Sports Illustrated has never correctly predicted the World Series winner in its annual MLB Preview. Well, maybe they have. I don’t know. I got bored around 2010.
All I DO know is that my team of experts – first gathered in 2015 – has never been right and during that same period neither has Sports Illustrated. To be fair, my panel has also included cats and, in 2016, a one-eyed possum and a crow.
(You gotta give SI credit … totally burned by the Nationals in 2013 and ’14, and they’re picking them again this year. Like Selena Gomez who can’t kick Justin Bieber to the curb, they’ve been screwed over – time and again – but SI just can’t quit the Nats. )

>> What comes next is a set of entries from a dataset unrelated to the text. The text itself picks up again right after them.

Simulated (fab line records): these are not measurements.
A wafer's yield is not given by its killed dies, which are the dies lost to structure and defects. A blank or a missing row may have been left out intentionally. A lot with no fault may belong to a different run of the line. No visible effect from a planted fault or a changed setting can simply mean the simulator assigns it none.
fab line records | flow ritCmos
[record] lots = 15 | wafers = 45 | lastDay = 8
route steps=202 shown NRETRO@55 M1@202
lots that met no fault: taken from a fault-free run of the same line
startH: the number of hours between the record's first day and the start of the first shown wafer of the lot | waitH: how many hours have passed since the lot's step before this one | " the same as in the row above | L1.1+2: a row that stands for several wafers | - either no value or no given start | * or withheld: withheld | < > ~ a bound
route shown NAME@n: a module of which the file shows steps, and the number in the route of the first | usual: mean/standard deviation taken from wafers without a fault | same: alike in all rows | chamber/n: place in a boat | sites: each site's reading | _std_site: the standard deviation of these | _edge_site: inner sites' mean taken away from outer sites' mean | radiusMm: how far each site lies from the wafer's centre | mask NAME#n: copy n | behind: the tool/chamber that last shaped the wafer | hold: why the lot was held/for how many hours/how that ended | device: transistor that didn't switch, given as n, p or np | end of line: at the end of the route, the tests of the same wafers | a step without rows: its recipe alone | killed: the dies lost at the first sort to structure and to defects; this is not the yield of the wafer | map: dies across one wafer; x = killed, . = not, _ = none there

My experts can already tell you, SI will be wrong.
My crackerjack panel of experts – which includes people who don’t even like baseball – will probably be wrong, too.
But, my panel has another incentive: If their team actually wins their division – just their division, that’s all I ask – I will bake cookies for them.
It happened last season.
Here’s Victoria, now 4, enjoying her cookies. (She correctly picked the Indians to win the AL Central.) (Yes, I baked cookies and brownies. I’m swell.)
Opening Day is Thursday. The earliest Opening Day ever. Because baseball is more fun when it’s 30 degrees and there’s snow on the ground.
No time to waste. Let’s get this World Series over with.
“An hour before Game 5, [Chicago Cubs first baseman Anthony] Rizzo has broken out his pregame inspirational and comedic presentation, quoting motivational lines from movies with no clothes on. The Cubs won, so Rizzo did it before Game 6, too. They won again, so he did it prior to Game 7 as well.” ~ Tom Verducci in The Cubs Way
There may be eight-million stories in the Naked City, but that’s city’s not Chicago and Anthony Rizzo won’t be Lady Godiva’ing his way to another World Series. Not this year anyway.